Who's this Klanger? An interview with Marijn Zwemmer, Unity Engineer
April 03, 2020
Marijn started developing games in the heart of Amsterdam almost seven years ago. After moving to Berlin and working at Wooga for three years he was up to a new challenge: Making the Seedlings come alive with AI!
He loves everything about game development, from game jams to low-level optimizations.
When did you start working in the gaming industry?
Phew, I actually have to look up the date on LinkedIn... I started as an intern at Little Chicken Game Company in Amsterdam in 2013.
What brought you to Klang?
SEED, of course! After leaving my previous company Wooga and travelling for a while, I was not sure what I wanted to do next. Klang caught my interest with SEED with its ambition and I joined quite quickly.
Tell us about your role at Klang.
I’m a game engineer on the AI team. Which means I’m having a nice balance between working on longer term AI systems and more gameplay related features.
What are you currently working on? Are there any specific goals, challenges, learning processes or results?
Right *now* I’m working on migrating all of our AI content to a new format, it’s not always flashy features… The past months but also still the coming time there’s a lot of work on combat. It’s been quite a challenge to fit all this in our current systems and not let our servers burn. Our game is quite slow paced overall, but then there’s all of a sudden a huge battle! From a technical/performance perspective that’s tricky.
What´s to be expected by Pioneers?
I expect (ok, hope for) a nice well-rounded experience where people will collaborate in all sorts of ways to keep their colony running and expanding. It’s going to be so interesting to see how groups will manage their colonies with their Seedlings!
What AI driven activities in SEED are you most fascinated about?
I guess it’s a part we haven’t done much feature work on yet but have plenty of ideas and inspiration for, which is relationships. It’s going to be so interesting to see Seedlings form relationships with each other for better or worse, and you as a player have to manage that somehow, also in communication with other players.
AI or not, what else do you enjoy exploring most in SEED, at the current state of the game?
I loved our combat playtests in which we had to get a simple economy going and fend of creatures. Was so intense!
What was Breakthrough Week? What did you focus on, what did you learn?

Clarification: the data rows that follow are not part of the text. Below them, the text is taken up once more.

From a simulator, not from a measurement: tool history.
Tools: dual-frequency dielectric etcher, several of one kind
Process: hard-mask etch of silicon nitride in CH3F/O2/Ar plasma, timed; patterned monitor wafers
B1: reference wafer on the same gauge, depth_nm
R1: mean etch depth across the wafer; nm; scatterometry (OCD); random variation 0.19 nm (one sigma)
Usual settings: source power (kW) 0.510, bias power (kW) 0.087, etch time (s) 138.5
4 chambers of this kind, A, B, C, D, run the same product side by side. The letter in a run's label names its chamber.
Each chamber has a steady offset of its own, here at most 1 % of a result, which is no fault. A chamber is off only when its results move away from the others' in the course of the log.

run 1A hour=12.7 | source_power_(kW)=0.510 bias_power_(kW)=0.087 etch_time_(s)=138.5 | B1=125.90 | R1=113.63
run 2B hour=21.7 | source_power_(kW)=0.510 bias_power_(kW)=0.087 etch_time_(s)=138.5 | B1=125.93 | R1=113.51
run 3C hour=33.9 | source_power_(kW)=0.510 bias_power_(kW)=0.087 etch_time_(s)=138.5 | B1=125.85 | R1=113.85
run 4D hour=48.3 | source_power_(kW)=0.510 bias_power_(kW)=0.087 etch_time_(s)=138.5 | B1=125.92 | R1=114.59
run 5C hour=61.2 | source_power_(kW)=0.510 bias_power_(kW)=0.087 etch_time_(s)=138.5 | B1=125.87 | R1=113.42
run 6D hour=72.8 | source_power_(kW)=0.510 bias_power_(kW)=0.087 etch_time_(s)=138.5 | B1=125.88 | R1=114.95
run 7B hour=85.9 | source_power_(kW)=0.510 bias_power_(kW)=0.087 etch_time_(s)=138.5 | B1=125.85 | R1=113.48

I created a “Ping wheel system”. They’re at least common in MOBA’s and shooters. You can place (temporary) markers on the world to communicate danger, resources or anything you like. When we did playtests with combat it was obvious how needed this was, it was a lot of yelling in the office trying to give directions (Creatures coming from the right! - Which right??).
In what way is SEED different from any other projects you worked on before?
It’s a lot more simulation-heavy than I’m used to. Previous games I worked on were easier to validate, for SEED this is a lot more tricky as a lot of the value comes from the emergent gameplay that will depend on the people playing SEED.
Did you ever give any talks yourself?
Publicly barely, I did a talk at Unite a couple years ago which is on YouTube. That was fun!
What´s your preferred source to deepen your knowledge?
Doing side-projects. I quickly get absorbed into something and will have to figure out everything, which means a lot of trying out and online research.
Could you tell us about one of your side-projects?
Hmm.. Over the past year I had a bunch of different things. I was prototyping a game in which you were a penguin having to throw other penguins off an iceberg. That led me into many months creating my own Navigation Mesh generation and pathfinding sub-project which I didn’t release yet. Some of the other things I did are on my GitHub, but there’s so many half-finished things..
What was your first project in Game AI?
I guess about 8 years ago, we made a game at university where we created a Navigation Mesh and Influence Map to do the pathfinding for AI enemies with Splatoon-like gameplay. It’s funny I work with these subjects on SEED a lot as well!
What could be a potential limitation or risk of Game AI implementation? Have you experienced any (as a Unity Engineer)?
Let’s see.. There’s this constant balance (which doesn’t apply to just Game AI) between working on more future proof/longer term systems and shorter term/validation of gameplay. It’s easy to go off balance in the first direction, creating systems that support cases that we’ll never have with unneeded complexity. But the other side is just as bad, having a patchwork of small hacky systems that are limited in what they can do and don’t work well together.
Can you describe SEED in five words?
Collaborative, Experimental, Endless, Explorative, Imaginative.
How do you see the world you experience in the game related to your own daily life?
I hope that SEED can become a place where people can try out different (political) structures and hierarchies. Most dreaming me would hope for people to have SEED as a way of iterating on this!